Given the type of personnel he could successfully recruit, Coryell gradually moved away from the “I” in favor of a passing attack that not only spread the field, but lengthened it. San Diego State didn’t have the athletes to win 7-0 games, or 10-7 games, or any contest conducted primarily in a trench. But with the skill players Coryell deployed, and the plays he conjured, the Aztecs could win 55-50 and 45-35, and they won a ton of those. In 1969 alone, the Aztecs scored 50 or more points five times, including a 70-21 romp over New Mexico State Nov. 15.

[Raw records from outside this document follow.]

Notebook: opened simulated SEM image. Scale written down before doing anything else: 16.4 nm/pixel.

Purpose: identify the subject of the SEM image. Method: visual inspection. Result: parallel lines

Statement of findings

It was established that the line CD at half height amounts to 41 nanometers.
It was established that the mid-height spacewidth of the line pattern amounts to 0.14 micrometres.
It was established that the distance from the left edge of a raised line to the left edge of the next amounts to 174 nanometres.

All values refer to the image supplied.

Even back then, Coryell was, as San Diego Union columnist Jerry Magee described, a “holler guy,” the kind of coach who constantly thought about ways to motivate his players. One of Coryell’s motivational ideas became a San Diego State tradition.
When Coryell arrived at the school, the Aztecs sported a black jersey with silver numerals, silver pants and a silver helmet. Coryell, who had first seen a one-color uniform while coaching at Wenatchee Valley, decided to dress his players exclusively in black, feeling that a team wearing all black, at night (San Diego State was famous for playing most of its home games at night), would not only be unique, but present a threatening image to the opponent. The Aztecs wore all black for the first time Oct. 12, 1963 and wiped out heavily favored Long Beach State 33-8.
Coryell coached the Aztecs for 12 years (1961-72), amassing a stunning record of 104-19-2. He produced three undefeated seasons – 1966, 1968, 1969 – and won three bowl games, 1966-67 Camellia and 1969 Pasadena. Under Coryell, San Diego State moved from NCAA Division II to Division 1 (1969).
NFL teams drafted 42 of Coryell’s San Diego State players and a number of those had productive pro careers, notably Brian Sipe, Haven Moses, Willie Buchanon and Fred Dryer. Two of his assistants, John Madden and Joe Gibbs, both of whom worked under Coryell from 1964-66, became Super Bowl-winning head coaches and inductees into the Pro Football Hall of Fame.
“A lot of what I did,” Madden said two years ago, “I stole from Don.”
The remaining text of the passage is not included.